Thursday, July 05, 2012

time traveling

The Petroglyph National Monument stretches seventeen miles along a series of basalt ridges created by an ancient lava flow west of Albuquerque.  I went recently to a section of the monument that is infrequently visited and found some nice panels mid-way up the longest ravine.  This kachina warrior probably dates from somewhere between the 13th and 17th Centuries.  There are a few like this at each of the major sites within the monument boundaries.

The star face figures such as this one below are also found frequently.  I did not see this one until I walked by it on my second visit when it was illuminated by the setting sun.

Most of the star face figures are depicted as simple four-prong stars, some with rudimentary appendages.  The one below is the first I've noticed that is attached to a well-proportioned body.  As with the kachina figure nearby, this one holds a war club in the right hand.  The left grasps a bow.

Many of the rock art figures have gotten very dim from weathering the centuries.  It often takes many visits to the same site to find just the right light to bring out design features for the camera.  Now that our monsoon season is starting up, I hope to get back to the place again soon to see how things look under an overcast sky.

This set of pictures was made with my Pentax Spotmatic and a 24mm SMC Takumar lens.  The wide-angle is helpful in framing shots when one is forced to shoot from cramped and precarious positions among the surrounding boulders.  On my next visit I'll probably take the Kodak Reflex II, a tlr with a lens that is very helpful in sorting out the nuances of tone and texture of the petroglyphs.


robert said...

Very interesting and such beauty in the scenery.

ger said...

Hi mike,
lovely shots. Do you know if they try to preserve the drawings?

Mike said...

Preservation is a difficult task. The National Monument near Albuquerque has some rules and fencing that keeps out vehicles and guns, which is a good step. There are also some volunteers that patrol the sites. There is actually not much graffiti considering the proximity to the large urban population. It seems that educational efforts over the past twenty or thirty years has had some beneficial results.

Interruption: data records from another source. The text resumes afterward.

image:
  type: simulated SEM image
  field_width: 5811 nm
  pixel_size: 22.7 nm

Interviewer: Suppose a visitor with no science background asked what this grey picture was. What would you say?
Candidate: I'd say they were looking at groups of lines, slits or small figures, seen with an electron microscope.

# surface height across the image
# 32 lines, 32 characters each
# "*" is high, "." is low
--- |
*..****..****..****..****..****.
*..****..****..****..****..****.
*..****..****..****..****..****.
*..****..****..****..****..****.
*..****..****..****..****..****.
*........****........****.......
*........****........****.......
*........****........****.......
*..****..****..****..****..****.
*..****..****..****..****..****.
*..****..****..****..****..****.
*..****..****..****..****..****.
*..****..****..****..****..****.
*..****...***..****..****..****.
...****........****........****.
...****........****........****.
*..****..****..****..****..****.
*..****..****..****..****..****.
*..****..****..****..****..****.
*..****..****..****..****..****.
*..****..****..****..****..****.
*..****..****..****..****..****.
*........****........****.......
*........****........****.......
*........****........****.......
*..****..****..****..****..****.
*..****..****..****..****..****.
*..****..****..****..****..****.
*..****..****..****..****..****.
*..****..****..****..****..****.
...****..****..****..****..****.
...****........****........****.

I wrote a brief article on the subject some time ago when we lived near many rock art sites in southern New Mexico. You can find it in my rock art web site at

Ger said...

Hi mike,
an interesting article. I think as you rightly say, education is the key to it, especially when it concerns large areas to be conserved. The laws are pretty stringent in this part of the world as regards defacing historical monuments, but i guess its not as clear cut in the states especially with regard to the history between native americans and the european colonists, i guess Ireland and england have not got that element to factor in so its easier in that sense. These artifacts are very much assets to these areas if people could be convinced of it, as the world becomes more urbanized these areas are becoming ever more significant from a cultural and tourist standpoint. In this country the individual doesn't really own the artifact even if its on their land, that is in the sense that they can't alter it, it belongs to us all.

Julio F said...

Very interesting post. I can but wonder at the people and cultures that made those designs.